June 5th is the date for the interest rate decision announcement, and the market has long anticipated the European Central Bank’s move—most likely a 25 basis point cut, bringing the deposit rate down to 2%. Over the past year, the ECB has cut rates seven times in a row, and the pace has indeed been quite aggressive.
Inflation Data Has Become the Key Driver
The latest data shows that the harmonized CPI in the Eurozone for May fell to an initial 1.9% year-on-year, the first time in 8 months that it has dropped below the ECB’s 2% target. Simply put, the pace of price increases has significantly slowed, which directly opens up room for the central bank to continue easing. Coupled with ongoing trade policy pressures from Trump’s side affecting Europe’s economic outlook, this rate cut by the ECB has almost become a certainty.
LSEG’s latest data also confirms this—traders have fully priced in a 25 basis point rate cut in June. Interestingly, most analysts are still doing the math afterward, generally expecting the ECB to make one more move before the end of the year, ultimately stabilizing the deposit rate around 1.75%.
Will the Euro Crash Because of This? Not Necessarily
This is the question most investors care about. Intuitively, a rate cut by the central bank suggests the domestic currency will weaken, but reality is often more complex.
Let’s see what institutions say. UOB Bank’s view is quite interesting—considering that the US dollar itself is also weakening, even if the ECB cuts rates, the euro may not depreciate significantly. In other words, the dollar’s weakness might just offset the pressure caused by the rate cut on the euro.
Danske Bank analysts are more straightforward: for the dollar to regain buying interest, US economic data must show clear improvement. Until that happens, the EUR/USD might continue to rise.
What Might Happen in Practice
Strategists point out that the market has already priced in expectations of further rate cuts, so this decision is unlikely to cause a “shock.” They expect EUR/USD to fluctuate within the 1.10-1.15 range, with investors tending to buy on dips, which naturally limits the euro’s downside.

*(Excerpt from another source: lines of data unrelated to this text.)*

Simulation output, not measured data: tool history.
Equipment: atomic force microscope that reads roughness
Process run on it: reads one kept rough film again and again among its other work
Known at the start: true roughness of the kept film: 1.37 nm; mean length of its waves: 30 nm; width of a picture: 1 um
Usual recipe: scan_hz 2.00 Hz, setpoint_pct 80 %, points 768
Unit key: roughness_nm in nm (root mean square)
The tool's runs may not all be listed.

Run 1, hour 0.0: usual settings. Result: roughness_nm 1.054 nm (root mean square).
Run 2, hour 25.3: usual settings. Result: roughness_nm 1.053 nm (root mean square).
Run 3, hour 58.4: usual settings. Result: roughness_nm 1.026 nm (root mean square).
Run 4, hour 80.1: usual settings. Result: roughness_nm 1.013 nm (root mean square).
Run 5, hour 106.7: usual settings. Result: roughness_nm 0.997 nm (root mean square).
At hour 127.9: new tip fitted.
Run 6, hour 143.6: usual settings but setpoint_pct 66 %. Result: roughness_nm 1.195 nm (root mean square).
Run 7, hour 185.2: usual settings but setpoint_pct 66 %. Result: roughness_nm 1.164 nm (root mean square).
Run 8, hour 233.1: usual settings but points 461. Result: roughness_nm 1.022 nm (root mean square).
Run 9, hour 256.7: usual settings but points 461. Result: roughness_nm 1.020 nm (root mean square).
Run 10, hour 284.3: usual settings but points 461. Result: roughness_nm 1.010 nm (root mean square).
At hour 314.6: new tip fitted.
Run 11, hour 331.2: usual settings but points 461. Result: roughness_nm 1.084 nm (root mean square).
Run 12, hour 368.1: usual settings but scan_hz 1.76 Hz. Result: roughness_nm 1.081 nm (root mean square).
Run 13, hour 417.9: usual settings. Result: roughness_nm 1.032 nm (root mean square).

In summary: a June rate cut by the ECB is almost certain, but don’t rush to short the euro. Weak dollar, market already priced in, and investors buying at lower levels—these factors combined suggest the euro may be more resilient than expected. For traders focusing on EUR/CNY exchange rate forecasts, the key factor to watch is the dollar’s movement, not just the rate cut event itself.